A trash fish is a fish that does not have food value. “Trash” is actually a bit misleading, as trash fish can have commercial value and they may play an important role in the ecosystem. Furthermore, some are of interest to sport fishermen. These fish are also known as “rough fish” in some regions of the world.
Definitions of what constitutes a trash fish are quite variable. Over time, attitudes about fish species may evolve. The lobster, for example, was once regarded as fodder for only the most desperate of the lower classes, and is today a delicacy in many regions. Likewise, carp is a trash fish in the United States, but is highly prized in Asia as a food fish and in Europe as a sport fish. These varying attitudes reflect availability of different fish species; more plentiful fish are more likely to be treated as trash fish, and when popular fish decline, people look for substitutes and may turn to fish they previously rejected.
Although such fish are not consumed in the markets where they are caught, they can still have uses. Aquaculture farms need steady supplies of fish and fish is also included in animal fodder. When trash fish are caught, they can be sold to dealers who will process them for sale to farmers, as well as pet food manufacturers. These fish can also be used in the production of fertilizers.

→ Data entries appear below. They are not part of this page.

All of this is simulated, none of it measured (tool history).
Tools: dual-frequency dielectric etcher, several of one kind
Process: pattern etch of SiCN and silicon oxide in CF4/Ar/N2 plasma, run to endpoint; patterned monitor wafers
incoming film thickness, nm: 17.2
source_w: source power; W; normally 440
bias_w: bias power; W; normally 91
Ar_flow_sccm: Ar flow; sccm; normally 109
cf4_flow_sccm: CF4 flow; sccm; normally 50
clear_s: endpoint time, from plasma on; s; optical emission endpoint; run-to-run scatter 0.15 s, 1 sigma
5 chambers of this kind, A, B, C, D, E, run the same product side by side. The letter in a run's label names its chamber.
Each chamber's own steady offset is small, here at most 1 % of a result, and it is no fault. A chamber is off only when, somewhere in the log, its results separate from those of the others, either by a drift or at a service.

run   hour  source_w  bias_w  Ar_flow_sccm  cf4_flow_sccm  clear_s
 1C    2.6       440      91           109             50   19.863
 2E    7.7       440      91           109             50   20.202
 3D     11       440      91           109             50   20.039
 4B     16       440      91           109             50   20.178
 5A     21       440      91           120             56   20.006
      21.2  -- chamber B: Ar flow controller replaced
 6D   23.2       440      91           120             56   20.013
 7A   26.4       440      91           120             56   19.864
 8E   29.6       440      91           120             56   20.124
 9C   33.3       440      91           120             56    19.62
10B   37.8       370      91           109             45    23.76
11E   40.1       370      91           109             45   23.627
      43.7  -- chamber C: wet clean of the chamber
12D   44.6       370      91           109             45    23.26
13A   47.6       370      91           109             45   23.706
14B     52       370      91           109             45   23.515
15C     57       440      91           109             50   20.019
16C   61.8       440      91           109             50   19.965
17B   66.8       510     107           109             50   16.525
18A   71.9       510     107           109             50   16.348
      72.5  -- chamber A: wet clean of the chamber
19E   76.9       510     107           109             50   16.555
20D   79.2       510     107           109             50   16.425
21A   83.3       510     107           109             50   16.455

Trash fish can also be important figures in the ecosystem. Even if a fish has no food value, cannot be sold on the market, and is of no interest to sport anglers, it can still have environmental value. Aquatic ecosystems are complex and highly interconnected. A bottomfeeding fish like a lamprey that is not desirable to humans might contribute to water quality and support conditions that allow more popular fish species to thrive. Disrupting the biodiversity of an ecosystem can result in a collapse of a fishery.
Very few fish are regarded universally as trash fish. Culinary tastes vary widely throughout the world and one person's trash may be another person's delicacy. Desperation sometimes spawns creativity and some very famous dishes actually have their origins in finding clever ways to use these types of fish. Species that people may not be interested in eating fresh may be preserved and seasoned in some regions, and the fish sauces of Asia can be produced with less commercially valuable fish species.